Rabbi Ben Hecht said...

Just a note regarding our interaction with the animal kingdom. It would seem that there are two halachic concerns in this regard -- tza'ar ba'alei chayim and, what has been termed, achzariyot. The former prohibits behaviour that causes pain to animal in which there is no tangible benefit to the person undertaking this action. The second offers a higher standard in which it further judges the action in regard to its effect upon the one doing the act and whether it will further the development of an attribute of callousness or cruelty within the person. Sport hunting is a classic example of the distinction between these two considerations. If, after the hunt, the carcass is sold, the hunt can not be defined as tza'ar baalei chayim as the action towards the animal had purpose. On the other hand, if the motivation was just sport, such an activity would still be prohibited for it can develop cruelty. This is the concern that should be considered also with kapporos

Rabbi Ben Hecht

Rabbi Ben Hecht said...

Just a further note in regard to kapporos. The halachic issue would be this concern for achzariyot but nonetheless there were many who accepted this minhag -- the question is why? This may be a basis for Garnel's critique that concern for kabbalah is trumping ethical rational considerations. The original introduction of this practice, though, may have not flowed from this perception. Ramban states that one of the reasons for karbanot was so that people would be motivated to do teshuva for it could have been them rather than the animal. Applying this thought to kapparos, it may be that the origins of the practice arose with the intent that people should think 'better the chicked than them.' Notwithstanding this that this was an act of achzariyot, the minhag may have developed with this intent, which still has some connection to sensitivity. With all this in mind, I have a real problem with kapporos when it is done with a sense of joy. If you wish to take a chicken for kapporos, do it with the the mind set that it could have been you. Feel bad for the chicken -- and concern for your sins. It shouldn't be fun.
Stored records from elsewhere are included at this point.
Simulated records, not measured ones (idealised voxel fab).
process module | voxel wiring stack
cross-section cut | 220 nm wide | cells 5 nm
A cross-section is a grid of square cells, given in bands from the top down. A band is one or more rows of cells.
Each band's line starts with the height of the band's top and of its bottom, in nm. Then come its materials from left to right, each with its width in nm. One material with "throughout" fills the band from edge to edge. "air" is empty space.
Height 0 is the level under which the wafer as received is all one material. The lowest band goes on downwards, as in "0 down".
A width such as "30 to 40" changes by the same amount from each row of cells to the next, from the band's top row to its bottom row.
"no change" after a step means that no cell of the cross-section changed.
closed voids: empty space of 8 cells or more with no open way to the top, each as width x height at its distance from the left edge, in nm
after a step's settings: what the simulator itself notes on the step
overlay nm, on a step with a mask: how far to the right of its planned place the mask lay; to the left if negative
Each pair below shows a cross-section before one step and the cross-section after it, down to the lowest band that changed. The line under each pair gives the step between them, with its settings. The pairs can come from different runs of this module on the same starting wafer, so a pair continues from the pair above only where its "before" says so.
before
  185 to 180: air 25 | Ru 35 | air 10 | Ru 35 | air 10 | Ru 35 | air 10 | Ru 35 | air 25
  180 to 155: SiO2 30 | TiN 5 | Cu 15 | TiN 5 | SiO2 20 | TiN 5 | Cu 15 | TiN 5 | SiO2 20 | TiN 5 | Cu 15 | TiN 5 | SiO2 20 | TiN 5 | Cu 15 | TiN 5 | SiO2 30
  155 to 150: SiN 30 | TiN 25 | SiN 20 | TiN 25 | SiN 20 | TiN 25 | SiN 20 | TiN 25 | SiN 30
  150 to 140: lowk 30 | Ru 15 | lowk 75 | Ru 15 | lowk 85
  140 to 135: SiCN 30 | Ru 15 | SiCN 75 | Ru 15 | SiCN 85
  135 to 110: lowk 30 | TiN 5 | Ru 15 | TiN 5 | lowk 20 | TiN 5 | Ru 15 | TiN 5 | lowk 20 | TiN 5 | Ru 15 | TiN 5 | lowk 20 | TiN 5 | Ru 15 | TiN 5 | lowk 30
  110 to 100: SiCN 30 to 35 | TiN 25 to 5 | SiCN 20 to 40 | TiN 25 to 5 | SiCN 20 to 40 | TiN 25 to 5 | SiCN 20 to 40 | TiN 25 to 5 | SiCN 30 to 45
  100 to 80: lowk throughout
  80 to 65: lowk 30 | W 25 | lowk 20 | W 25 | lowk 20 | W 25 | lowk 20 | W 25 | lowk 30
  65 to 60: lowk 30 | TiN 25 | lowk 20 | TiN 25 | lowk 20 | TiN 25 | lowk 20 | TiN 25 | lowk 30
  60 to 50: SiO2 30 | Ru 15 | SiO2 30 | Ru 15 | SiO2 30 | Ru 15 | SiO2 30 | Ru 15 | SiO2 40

(I still personally use money -- and advocate this form of the minhag.)

Rabbi Ben Hecht

Atheodox Jew said...


Intriguing and cogent points! Forgive me for responding to just one, re: arbitrariness.

Each and every rule creates empirically verifiable patterns of economic and social activity

That is no doubt true, but it would be every bit as true even if the halakha were radically different! In other words, codified arbitrariness will yield distinct concrete realities. So while I'm all for opening up new areas of study and inquiry, I'm a bit skeptical of "rational mysticism," at least in the way you've framed it.

That said, the word "arbitrary" needs defining here. I certainly wouldn't assert that halakha was simply made up on a whim, or that (to give an example) Tefillin was determined to be square as opposed to round on the basis of a coin toss. Clearly these things came about in an organic fashion, in accordance with historical, cultural, theological and ideological considerations.

However, if Tefillin were round, we would no doubt "darshen" all sorts of meaning and symbolism out of that. And I don't believe the celestial wheels would spin any differently whether Tefillin was one shape or another, or whether we tied them (or any other set of psukim) to our ankles, or dangled them from the tusks of elephants. So in that sense (the "meaning" sense), you might say there is a certain arbitrariness to many of the rules, particularly the ritual-related variety.

Temujin said...


Actually, a pair of cylindrical tefillin has been found in the Cairo Geniza (although we have no other examples or literary references). And while one's "rationalist mysticism" label was tongue-in-cheek, the idea that material conditions have contributed to the shaping of law and custom is hardly revolutionary. The Torah certainly acknowledges physical and economic realities and we can empirically observe that its commandments have real-life, physical consequences. We know, for example, from archeological finds and chemical analyses of Second Temple period bones of sacrificial animals, that the Temple monopoly on sacrifices fueled Jerusalem's economy and that these animals were brought from far and wide, as far as Saudi Arabia even. Obviously, Judaism would have looked very different (assuming it would be able to continue), had not a ceremonial and financial centre emerged. Hence, it is a disappointment to Temujin that weird forms of mysticism from which such things as segulas, "Bible codes" and other forms of augury emerge get a welcoming reception, but the study of economics...which so obviously relates to the Almighty's laws which govern our relation to Jewish history is ignored and even opposed as irrelevant secular nonsense.

Temujin said...

Greetings, Rav Hecht, a pleasure to see a fellow Torontonian. This man always looks forward to your articles in the Jewish Tribune and has for a long time intended to contact you or your organization, Nishma.

To comment further on the origins of kapparot, its connection to legitimate sacrifices appears somewhat weak, as it was first mentioned in Babylonia in the 9th century ACE. The reasonable charge that it was a local Gentile custom and the opposition to it by the Ramban and the Shulchan Aruch certainly dents the mystics familiar claim to antiquity and unquestionable legitimacy.